Reading the Keyboard with Carbon Events

Author: Mark Szymczyk
Last Update: December 4, 2005

When writing games for Mac OS X, you can assume the player has two input devices: keyboard and mouse. You can’t assume the player’s mouse has more than one mouse button, which means if your game involves more than pointing and clicking, you must handle keyboard input from the player. An easy and efficient way to support the keyboard is with Carbon events. This article shows you how to use Carbon events to read the keyboard and provides an introduction to Carbon events for general application developers.

Introduction

Events are the lifeblood of most applications. When you press a key on the keyboard, move the mouse, make a menu selection, or resize a window, you’re generating events. The Carbon Event Manager is what Carbon programs use to handle events on Mac OS X.

Event Targets

The building blocks of the Carbon Event Manager are event handlers, which are functions that handle events. The Carbon Event Manager has an event target containment hierarchy. At the top of the hierarchy is the application target, which can handle any event in the application. Below the application are the window and menu targets. The window target can handle any event that occurs in the window, and the menu target can handle any menu-related event. Below the window are control targets that can handle events involving that control.

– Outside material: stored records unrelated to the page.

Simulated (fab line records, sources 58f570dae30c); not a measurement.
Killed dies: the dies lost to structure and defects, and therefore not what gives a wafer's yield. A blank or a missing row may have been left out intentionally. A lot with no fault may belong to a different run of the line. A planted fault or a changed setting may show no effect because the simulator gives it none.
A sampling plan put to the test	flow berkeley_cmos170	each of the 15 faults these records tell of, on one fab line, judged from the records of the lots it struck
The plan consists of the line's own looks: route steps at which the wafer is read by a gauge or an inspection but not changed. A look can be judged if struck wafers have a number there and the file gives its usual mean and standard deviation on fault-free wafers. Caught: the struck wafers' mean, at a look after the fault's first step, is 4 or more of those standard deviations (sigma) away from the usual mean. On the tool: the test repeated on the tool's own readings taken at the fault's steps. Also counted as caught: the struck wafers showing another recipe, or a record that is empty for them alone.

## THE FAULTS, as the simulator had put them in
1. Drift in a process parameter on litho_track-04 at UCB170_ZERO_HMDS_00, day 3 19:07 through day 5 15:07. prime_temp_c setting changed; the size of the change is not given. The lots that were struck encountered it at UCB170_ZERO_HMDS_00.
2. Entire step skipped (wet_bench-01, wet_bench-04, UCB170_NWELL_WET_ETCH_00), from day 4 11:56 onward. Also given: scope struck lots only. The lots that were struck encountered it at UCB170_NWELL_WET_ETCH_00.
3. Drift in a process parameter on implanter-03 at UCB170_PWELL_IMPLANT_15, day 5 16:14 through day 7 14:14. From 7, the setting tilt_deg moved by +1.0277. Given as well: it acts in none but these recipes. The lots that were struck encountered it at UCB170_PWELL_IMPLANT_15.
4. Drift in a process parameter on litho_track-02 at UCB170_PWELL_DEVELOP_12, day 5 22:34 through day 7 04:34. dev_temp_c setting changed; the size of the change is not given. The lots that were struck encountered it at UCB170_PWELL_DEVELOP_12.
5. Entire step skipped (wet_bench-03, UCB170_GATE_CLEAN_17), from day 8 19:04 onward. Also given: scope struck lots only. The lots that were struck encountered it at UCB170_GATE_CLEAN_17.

There are event handlers for each level of the containment hierarchy. If you click a button in a window, the Carbon Event Manager sends the event to the button’s event handler. If the button’s event handler doesn’t handle the click, the event moves to the window’s event handler. If the window’s event handler doesn’t handle the click, the application event handler handles it.

Standard Event Handlers

Apple supplies standard event handlers for application and window targets. The standard application event handler deals with the user switching applications as well as menu events. If you choose About from the application menu, your program’s about box opens without you having to write any code. The standard window event handler deals with the user moving, closing, minimizing, and resizing the window as well as standard behavior for controls.

These event handlers handle the most common cases, saving you a lot of work. All you have to do is install the standard event handlers and you get standard Mac OS X behavior.

What You Have to Write

You must write event handlers to handle events that are specific to your application and to handle events you want to handle differently than the operating system. An event handler is just a function. If you have application-specific menus and menu items, you must write an event handler to handle those menu item selections. Games normally require keyboard and mouse event handlers to deal with player input.

Your event handlers complement the standard handlers. The standard event handler handles any events your handler doesn’t handle. Don’t waste your time writing code that repeats the standard event handler’s behavior. Only write code to handle your application’s specific needs.